Ukrainian business moguls still own seven of the country’s eight major TV stations. But, three years after mass protests gripped the nation, demanding political and social reform, the old system continues to resist change – including to its media.
There are signs of progress. Two years ago, a new law passed requiring Ukraine’s only state-owned National TV and Radio Broadcasting Company (NTU) to become an independent, public broadcaster. The NTU was restructured with the appointment of an independent board of trustees representing parliament, civil society and media professionals, and public investment amounting to 0.2 per cent of the state budget. Yet, even with the NTU’s single-digit percentage share of the media market, the change has been viewed as a threat to the interests of the country’s political and business elites.
As well as seeing the state-owned Soviet-style TV channel turned into a modern high-quality public broadcasting company, Ukraine’s current reforms envisage the de-nationalization of print and broadcast media, transparency of media ownership, digitalization and an independent regulator.
Creating a democratic, transparent and accountable media landscape is crucial to Ukraine’s transformation. But there are signs that the reforms are stalling. The recent resignation of the NTU’s director general, Zurab Alasania, sends a worrying signal. His departure was prompted by proposals to drastically cut the broadcaster’s budget for the coming financial year. Alasania took his decision, he said, to draw greater public attention to moves that undermined the reforms. He also cited his refusal to take part in illegal financial transactions in preparation for the 2017 Eurovision song contest as a factor.
TV is the main source of information for 84 per cent of Ukrainians. But in a poll supported by the Council of Europe in December 2015, 90 per cent of Ukrainians were unaware of what a public broadcaster is. In an environment dominated by oligarch-controlled media, an independent broadcaster could be a game changer in terms of transparency and trust. These channels define the discourse and shape the political agenda in Ukraine, and contribute to the exceptionally low levels of public trust in politics.
According to a recent International Republic Institute poll, not a single prominent politician has an approval rating of over 27 per cent. The president’s approval rating is 20 per cent. The overwhelming majority of Ukrainians are dissatisfied with the pace and depth of reform in the country.

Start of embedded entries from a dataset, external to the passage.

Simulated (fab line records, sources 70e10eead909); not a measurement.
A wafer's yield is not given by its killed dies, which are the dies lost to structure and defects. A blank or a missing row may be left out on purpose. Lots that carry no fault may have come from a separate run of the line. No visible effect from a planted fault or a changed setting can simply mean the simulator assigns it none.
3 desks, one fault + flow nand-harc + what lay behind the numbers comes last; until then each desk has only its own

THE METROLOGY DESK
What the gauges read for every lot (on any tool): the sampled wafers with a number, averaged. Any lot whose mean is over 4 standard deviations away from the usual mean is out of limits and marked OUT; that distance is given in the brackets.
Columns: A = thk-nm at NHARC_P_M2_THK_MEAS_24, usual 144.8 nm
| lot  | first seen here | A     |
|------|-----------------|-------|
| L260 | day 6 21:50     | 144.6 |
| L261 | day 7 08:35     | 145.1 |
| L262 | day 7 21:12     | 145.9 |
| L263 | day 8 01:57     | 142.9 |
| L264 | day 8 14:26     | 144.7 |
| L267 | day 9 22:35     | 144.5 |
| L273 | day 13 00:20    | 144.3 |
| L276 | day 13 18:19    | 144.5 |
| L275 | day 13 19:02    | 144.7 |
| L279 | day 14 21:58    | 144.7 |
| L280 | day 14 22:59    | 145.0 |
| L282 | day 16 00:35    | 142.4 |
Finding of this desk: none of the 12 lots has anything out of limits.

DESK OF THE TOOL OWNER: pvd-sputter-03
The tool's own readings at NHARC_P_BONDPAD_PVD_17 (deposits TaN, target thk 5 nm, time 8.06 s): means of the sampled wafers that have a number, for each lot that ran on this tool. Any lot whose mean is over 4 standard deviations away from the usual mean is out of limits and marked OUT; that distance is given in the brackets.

There is also a desperate lack of effective, objective public communication about media reforms. They appear to lack necessary political will and Western attention. Neither the Ukrainian National Reform Council nor the Brussels-based EU Ukraine Support group have appointed anyone to oversee the transformation.
This isn’t the first attempt to establish a public broadcaster in Ukraine. Following the 2004 Orange Revolution, an effort was hijacked by allies of the then-president Victor Yushchenko, who sought to preserve media control ahead of the 2006 parliamentary elections.
The current reform process has already moved further – which is why it is too important to fail. The threat of reform being reversed is real. The likelihood of early parliamentary elections is increasing, as the current government coalition is fragile. This could, once again, increase the temptation to scrap or further stall the reforms. It would only take one talented demagogue to mobilize discontent and deliver victory to critics.
There is a pressing need for greatly increased public engagement and open debate on the issue. A recent open letter in support of the reforms was signed by just 109 media professionals, and went largely unnoticed by the general public. There was no major statement either from the EU or from any key Western figures on Alasania’s resignation.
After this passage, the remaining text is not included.